Today is the start of a SUPER busy week for me.
Lots of work, saying good-bye to friends, and of course, all the other stuff that comes around on a normal basis.
But I'm good with it. As long as this week will be, I will also do my best to savor it, and be thankful for it.
I was recently given a promotion at one of my jobs.
It was most definitely a godsend; something that I've been hoping for for awhile now.
Unfortunately, in getting this promotion I will also be losing the companionship of two wonderful coworkers who, over the past year and a half, have also become friends of mine.
But they are moving on to their own wonderful adventures, so there is definitely excitement in the air,
both for myself and for them.
In making this change, I'm also having to deal with something that has been a lifelong struggle for me, the fear of letting someone down.
I'll be moving several of my shifts over from a different job to this one and while I truly have no second thoughts about that decision (it's in our best interest and I've been working at this place for longer), I still hate feeling like I could've possibly offended someone.
I know it's something that I just really need to shake off, and something I'm probably playing up in my head, a whole lot more than it needs to be.
But I digress, this is who I am, and I'm learning to deal with it.
Isn't the above picture so sweet?!
I have to admit, one of the pet peeves I have about reading blogs is that, most of the time, you only see the perfect.
I read a lot of "mommy" blogs and more often than not people only post about the "mommy ups", not the "mommy downs" (myself included).
This can lead to major mama guilt and a feeling of failure, since it's completely natural, as a mom, to compare yourself to other moms.
Let me tell you, the above moment was sweet, and that's the reason I caught a snapshot of it,
because it was a sweet moment bookended by a LOT of not so sweet moments.
Of course, it didn't help that this was during the witching hour, better known as dinner prep, but Lawson was being awful!

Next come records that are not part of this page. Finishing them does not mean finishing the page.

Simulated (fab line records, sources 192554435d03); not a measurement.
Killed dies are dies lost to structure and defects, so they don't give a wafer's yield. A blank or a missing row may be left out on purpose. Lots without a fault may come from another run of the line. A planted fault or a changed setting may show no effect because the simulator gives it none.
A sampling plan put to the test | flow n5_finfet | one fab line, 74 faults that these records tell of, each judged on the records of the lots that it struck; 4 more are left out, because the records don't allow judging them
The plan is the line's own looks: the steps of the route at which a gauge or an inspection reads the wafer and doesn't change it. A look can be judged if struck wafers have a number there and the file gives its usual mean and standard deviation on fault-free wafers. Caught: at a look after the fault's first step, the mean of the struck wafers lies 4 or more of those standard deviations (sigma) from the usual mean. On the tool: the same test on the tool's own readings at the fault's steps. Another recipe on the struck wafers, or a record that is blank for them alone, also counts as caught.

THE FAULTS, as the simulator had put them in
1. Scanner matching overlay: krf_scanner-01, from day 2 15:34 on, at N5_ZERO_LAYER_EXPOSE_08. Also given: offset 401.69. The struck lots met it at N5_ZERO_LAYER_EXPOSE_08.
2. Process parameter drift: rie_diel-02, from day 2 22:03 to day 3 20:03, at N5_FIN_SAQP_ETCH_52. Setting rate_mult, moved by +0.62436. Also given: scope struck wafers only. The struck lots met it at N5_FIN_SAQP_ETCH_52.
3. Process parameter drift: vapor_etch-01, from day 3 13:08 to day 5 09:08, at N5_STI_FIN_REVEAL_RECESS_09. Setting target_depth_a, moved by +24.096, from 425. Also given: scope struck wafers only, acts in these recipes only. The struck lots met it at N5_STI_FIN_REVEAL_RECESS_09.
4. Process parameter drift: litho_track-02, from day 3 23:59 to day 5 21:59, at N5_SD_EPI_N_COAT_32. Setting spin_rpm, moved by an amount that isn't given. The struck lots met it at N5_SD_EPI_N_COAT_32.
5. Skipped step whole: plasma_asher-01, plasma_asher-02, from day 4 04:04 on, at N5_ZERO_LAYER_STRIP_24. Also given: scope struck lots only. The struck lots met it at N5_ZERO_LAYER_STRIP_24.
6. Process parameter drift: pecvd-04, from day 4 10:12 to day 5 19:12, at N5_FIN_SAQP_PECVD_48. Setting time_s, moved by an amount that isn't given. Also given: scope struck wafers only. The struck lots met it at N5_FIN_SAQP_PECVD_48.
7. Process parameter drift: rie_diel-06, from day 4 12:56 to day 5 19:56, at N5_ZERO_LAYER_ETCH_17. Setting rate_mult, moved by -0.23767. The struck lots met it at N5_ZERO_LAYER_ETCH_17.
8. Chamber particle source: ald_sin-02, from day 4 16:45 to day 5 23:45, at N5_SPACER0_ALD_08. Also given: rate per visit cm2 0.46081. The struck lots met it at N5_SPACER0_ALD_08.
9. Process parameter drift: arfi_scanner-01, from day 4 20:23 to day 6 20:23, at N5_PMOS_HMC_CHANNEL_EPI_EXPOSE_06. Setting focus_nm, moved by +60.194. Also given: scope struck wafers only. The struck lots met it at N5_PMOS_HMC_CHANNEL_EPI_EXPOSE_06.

The little guy had barely taken a nap and was in a terrible mood.
Crying, whining, fussing, and no matter what Audrey and I tried to do he just wasn't snapping out of it.
I was on my last calm(ish) mama thread and that was about ready to snap.
But the picture is cute, nonetheless. :)
You guys, I am so pumped in life right now.
It's definitely a good time.
Things are progressing on the job front and I am playing around with other "money making" options, which are causing me to delve into a hobby that I never even thought twice about (more on that soon), until a few months ago.
I spend 95% of my free time at home with my kiddos and the hubs, and that is quite honestly, my absolute favorite place to be.
My littles are amazing, even when driving me nuts and my hubs is, by far, my best friend in the whole world.
It's a pretty normal thing for one of us to comment on how much we love the dynamic in our relationship.
I've recently taken up a new exercise endeavor, one that I've been putting off for a long time, but it's going so good.
And maybe it's because I'm turning 30 this year, but I'm really learning about what I want in life and what I want said life surrounded by.
Cheers to self discovery!
Happy Sunday to you all!
peace, love, and all things sparkly.